This past week we combined our blog page with our website. There are many teaching tools on the website for skeptics in the Christian world as well as in the Muslim world. The transfer is not complete, but close to it.
From the Preacher’s Pen… Last week we looked a bit at the importance of prayer. Once we realize just how powerful prayer is for God’s people, we need to ask an important question, “What are the ingredients of proper prayer to our God?” So let’s consider a bit about the…
Ingredients of Prayer
Any recipe will have a list of the proper ingredients and may even contain some notes about what not to include lest you misunderstand and substitute incorrect things. Jesus offers us a bit of commentary as well as a recipe for prayer in his “Sermon on the Mount” (Matthew 6:5-15).
He begins with a couple of wrong ingredients that will ruin our prayers. First is prayer for the wrong reason. If our goal in praying is to have human praises, then we are wasting our time and God’s. Instead, our prayers are to be kept as a private conversation with our God. Now obviously the consideration here is about our personal prayers. Leading public prayers for a congregation of God’s people is another matter since our requests need to be about the congregation’s needs and not our personal ones. But our personal, private prayers are NOT for broadcast to make others think of how wonderful and godly we are. If that is our purpose, our reward is limited to whatever public praise we receive (Matthew 6:5-6).
Second, and very closely linked to the first, is a babbling prayer (Matthew 6:7-8). What most translations render as vain or meaningless repetition is the very rare (only used here in the NT) Greek word battalogeō, meaning to “keep on babbling.” Jesus is not condemning long or even repetition in prayer. He himself prayed at length (cf. Luke 6:12) and was known to repeat himself in prayer (cf. Matthew 26:44). In fact, he taught us to keep praying for the same things and not give up (cf. Luke 18:1ff).
His insult of the wrong kind of prayer is extended by linking it to the pagan world. What we might well call showboating has no place in our prayers, neither private nor in public prayers. That becomes an important reminder in our public prayers when we begin preaching and quoting endless scriptures to God. The Lord authored the scriptures and our God certainly doesn’t need us to preach to him. So those ingredients have no place in our prayers.

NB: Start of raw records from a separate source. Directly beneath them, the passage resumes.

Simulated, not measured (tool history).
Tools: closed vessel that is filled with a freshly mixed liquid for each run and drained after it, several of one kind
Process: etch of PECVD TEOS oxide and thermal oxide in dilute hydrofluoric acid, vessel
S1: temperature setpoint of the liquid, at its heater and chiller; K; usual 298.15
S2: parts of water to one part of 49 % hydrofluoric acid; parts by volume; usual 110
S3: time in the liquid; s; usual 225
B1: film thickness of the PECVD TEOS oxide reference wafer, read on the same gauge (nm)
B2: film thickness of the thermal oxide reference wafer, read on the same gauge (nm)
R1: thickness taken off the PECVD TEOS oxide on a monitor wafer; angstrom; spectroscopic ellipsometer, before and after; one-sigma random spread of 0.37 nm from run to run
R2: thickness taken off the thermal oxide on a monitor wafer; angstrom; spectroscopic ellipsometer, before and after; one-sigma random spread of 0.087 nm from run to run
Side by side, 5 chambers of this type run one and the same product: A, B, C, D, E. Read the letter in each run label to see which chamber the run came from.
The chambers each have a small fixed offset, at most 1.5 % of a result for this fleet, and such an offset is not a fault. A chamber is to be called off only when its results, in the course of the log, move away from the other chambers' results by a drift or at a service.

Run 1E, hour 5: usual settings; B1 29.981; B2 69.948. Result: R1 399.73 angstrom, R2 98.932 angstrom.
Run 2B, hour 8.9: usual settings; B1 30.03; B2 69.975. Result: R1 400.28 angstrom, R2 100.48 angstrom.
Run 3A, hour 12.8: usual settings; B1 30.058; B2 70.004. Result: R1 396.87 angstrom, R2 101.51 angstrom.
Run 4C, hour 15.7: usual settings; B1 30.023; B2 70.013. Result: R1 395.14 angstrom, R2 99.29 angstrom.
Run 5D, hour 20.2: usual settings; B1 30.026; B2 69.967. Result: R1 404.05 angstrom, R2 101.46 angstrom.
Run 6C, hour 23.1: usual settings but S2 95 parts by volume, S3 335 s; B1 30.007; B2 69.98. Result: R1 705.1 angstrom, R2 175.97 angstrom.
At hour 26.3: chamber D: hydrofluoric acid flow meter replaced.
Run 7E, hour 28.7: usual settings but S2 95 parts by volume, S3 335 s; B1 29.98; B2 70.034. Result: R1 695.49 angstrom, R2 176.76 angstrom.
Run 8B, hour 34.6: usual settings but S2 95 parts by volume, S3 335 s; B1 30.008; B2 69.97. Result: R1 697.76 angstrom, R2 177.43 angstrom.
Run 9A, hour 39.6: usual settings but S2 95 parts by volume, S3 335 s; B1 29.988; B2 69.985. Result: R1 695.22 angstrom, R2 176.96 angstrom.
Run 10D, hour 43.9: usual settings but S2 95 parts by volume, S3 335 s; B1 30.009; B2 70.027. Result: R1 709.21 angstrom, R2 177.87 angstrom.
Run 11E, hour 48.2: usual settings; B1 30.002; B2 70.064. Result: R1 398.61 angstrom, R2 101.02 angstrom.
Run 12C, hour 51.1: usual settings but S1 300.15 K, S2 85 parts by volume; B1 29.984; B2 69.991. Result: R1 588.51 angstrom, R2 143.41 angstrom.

Jesus then gives one of the finest sermons on the ingredients of prayer in Matthew 6:9-15. Always remember that Jesus is NOT teaching us the exact and only words to use in prayer. He is teaching us HOW prayer is constructed that we might both honor our God and properly seek his blessings.
Prayer begins with the important reminder of just who it is we are addressing. “Our father in heaven” reminds us of both the close relationship and, at the same time, the proper respect due the true God. While a child must respect his or her parents, they enjoy a precious, close and loving relationship that does not belong to outsiders.
Our God is first and foremost our father, and his name and person are the very embodiment of holiness. Given that God repeatedly tells us, his children, of our holiness, our sanctification in him, the recognition of God as holy is the recognition of all that we are called to be in his family. That relationship leads naturally to the desire to obey God’s will that we might magnify his kingdom here on earth!
As Jesus moves to seemingly more common, earthly needs, he begins with the basics of easily forgotten things. We may well imagine that our food, clothing and shelter are the result of our hard work and earning them. What we must learn is that they are not. Our daily bread is as much a gift from our loving Heavenly Father as was the manna to his children in the desert!
Closely tied to this understanding of the seemingly common things are the important spiritual things. Our forgiveness by God can never be seen as optional. We must have it if we are to live eternally with him. And yet it is contingent on us having already done our part in forgiving others. If there is any chance that we might miss this vital point about our forgiveness, Jesus restates it plainly in verses 14 and 15.
Equally close in relationship to forgiveness is the need to learn to grow up and move away from temptation. Forgiveness is never an excuse to do wrong. Forgiveness implies the need to learn to avoid temptation, and our God will even help with that.
The first three petitions focus on God’s name, God’s kingdom, and God’s will. They stand independently from one another but the last three are linked in Greek by “and,” as if to say that life sustained by food is not enough. We also need forgiveness of sin and deliverance from temptation.
While there are a multitude of praises, requests and needs that we may address in prayer based on these example ingredients, there’s one other important, special ingredient added later by the Lord that we need to keep in mind. That is praying in or through Jesus.
John’s Gospel in chapters 14-16 repeatedly quotes Jesus’ final reminders to his disciples that he is (John 14:6) the way, and the truth, and the life and that no one comes to the Father except through him. From John 14:13-14 onward he makes it even clearer that his disciples are to ask in or through Jesus’ name (cf. John 15:16; 16:23f).
It is for this reason that you often hear prayers concluding with “in Jesus’ name I (or we) pray.” But do keep in mind that there is no magic formula that is the only “approved” way for you to ask in or through Jesus. While these words coupled with understanding of who Jesus really is do accomplish the fulfilment of that command, they are by no means the only proper words or way to acknowledge him. Also keep in mind that there are no “bonus points” (or any points at all, for that matter!) for prayer offered in Jesus’ name by those who do not really live for and obey Jesus (cf. John 14:15).
Two final scriptures are worthy of remembering about the ingredients of prayer. First, Be anxious for nothing, but in everything by prayer and supplication with thanksgiving let your requests be made known to God (Philippians 4:6). Second, And if we know that He hears us in whatever we ask, we know that we have the requests which we have asked from Him (1 John 5:15). Whatever your prayer, be thankful in all things and know that your heavenly father both hears and answers with what is his best for you.